India's Prime Minister Narendra Modi inaugurated the dreaded grand temple to the Hindu god Ram on Monday in Ayodhya, replacing India’s famous Babri Masjid, a 16th-century mosque.

The mosque was razed by Hindu mobs in 1992, causing nationwide riots and nearly 2,000 deaths.

Thousands of celebrities including Indian cricketer Sachin Tendulkar, Bollywood actors Kangana Ranaut, Ranbir Kapoor, Alia Bhatt, and singer Sonu Nigam among others attended the event in Ayodhya.

However, some Hindu seers and most of the opposition boycotted it, saying Modi was using it for political gains.

With general elections due in India in the next few months, rivals have accused the country’s governing Bharatiya Janata Party (BJP) of planning to seek votes in the name of the Hindu temple.
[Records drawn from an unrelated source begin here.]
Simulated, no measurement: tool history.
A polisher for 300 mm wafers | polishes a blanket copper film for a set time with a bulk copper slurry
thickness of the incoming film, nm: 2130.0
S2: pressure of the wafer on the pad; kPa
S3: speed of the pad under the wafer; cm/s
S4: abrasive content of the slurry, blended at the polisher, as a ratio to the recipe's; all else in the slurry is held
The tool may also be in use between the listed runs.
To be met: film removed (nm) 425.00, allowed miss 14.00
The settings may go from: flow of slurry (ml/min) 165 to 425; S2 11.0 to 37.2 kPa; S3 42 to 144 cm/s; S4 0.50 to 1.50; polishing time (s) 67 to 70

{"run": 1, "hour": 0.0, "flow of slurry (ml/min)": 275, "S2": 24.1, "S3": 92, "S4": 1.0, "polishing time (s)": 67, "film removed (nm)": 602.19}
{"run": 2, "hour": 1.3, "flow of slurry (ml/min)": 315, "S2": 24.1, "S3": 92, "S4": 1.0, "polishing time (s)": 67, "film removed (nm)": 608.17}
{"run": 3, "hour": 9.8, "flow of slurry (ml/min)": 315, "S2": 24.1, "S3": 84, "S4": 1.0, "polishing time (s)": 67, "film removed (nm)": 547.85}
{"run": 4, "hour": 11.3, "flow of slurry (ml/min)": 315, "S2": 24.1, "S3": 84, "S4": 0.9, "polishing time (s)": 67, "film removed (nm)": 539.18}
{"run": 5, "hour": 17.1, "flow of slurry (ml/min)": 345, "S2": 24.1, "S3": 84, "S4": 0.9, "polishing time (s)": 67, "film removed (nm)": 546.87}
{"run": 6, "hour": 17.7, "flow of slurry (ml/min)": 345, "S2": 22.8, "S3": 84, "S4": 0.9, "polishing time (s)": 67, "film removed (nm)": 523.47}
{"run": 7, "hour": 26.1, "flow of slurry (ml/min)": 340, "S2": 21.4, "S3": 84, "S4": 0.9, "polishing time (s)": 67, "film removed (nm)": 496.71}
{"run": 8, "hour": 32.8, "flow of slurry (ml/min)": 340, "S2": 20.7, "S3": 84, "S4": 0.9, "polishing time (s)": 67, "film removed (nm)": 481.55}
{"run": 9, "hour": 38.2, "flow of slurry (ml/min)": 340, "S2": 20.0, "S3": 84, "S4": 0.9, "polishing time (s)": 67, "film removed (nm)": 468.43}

Additionally, critics argue the government is overstepping its constitutional limits by celebrating a religious event in a secular country.

The $217 million temple, funded by private donations as claimed by the temple trust, has been constructed in a 70-acre complex.

The three-storey temple, made of pink sandstone and black granite, spans 7.2 acres. A 51-inch statue of the deity was unveiled last week, placed on a marble pedestal in the sanctum sanctorum.

All roads in Ayodhya led to the new temple, with thousands of policemen deployed to ensure security and manage traffic.

The hour-long ceremony, called "Pran Pratishtha", was televised live, showing Modi performing religious rituals inside the temple's sanctum along with priests and Mohan Bhagwat, head of Rashtriya Swayamsevak Sangh (RSS) - the ideological fountainhead of Hindu nationalist parties.

Only the ground floor of the temple was opened - the rest of the structure is expected to be completed only by the end of the year.

The temple fulfils a decades-long Hindu nationalist pledge to build a shrine for their Lord Ram in Ayodhya - the flashpoint city is getting a major makeover to lure tourists from across the world.

Hindus believe Ayodhya is the birthplace of Ram, and the Babri Masjid was built on the ruins of a Ram temple. The BJP gained political prominence in the 1990s due to the movement to build a temple at the same site.

A legal battle ensued after the mosque's demolition, but in 2019, the Indian Supreme Court granted the disputed land to Hindus, while Muslims were slapped with a plot outside the city.

Before the ceremony in Ayodhya, some Muslims said that the day evoked fear and painful memories for them.

Some said they would send their children out of the city, fearing tensions might be stoked when the streets filled with Hindu devotees from around the country.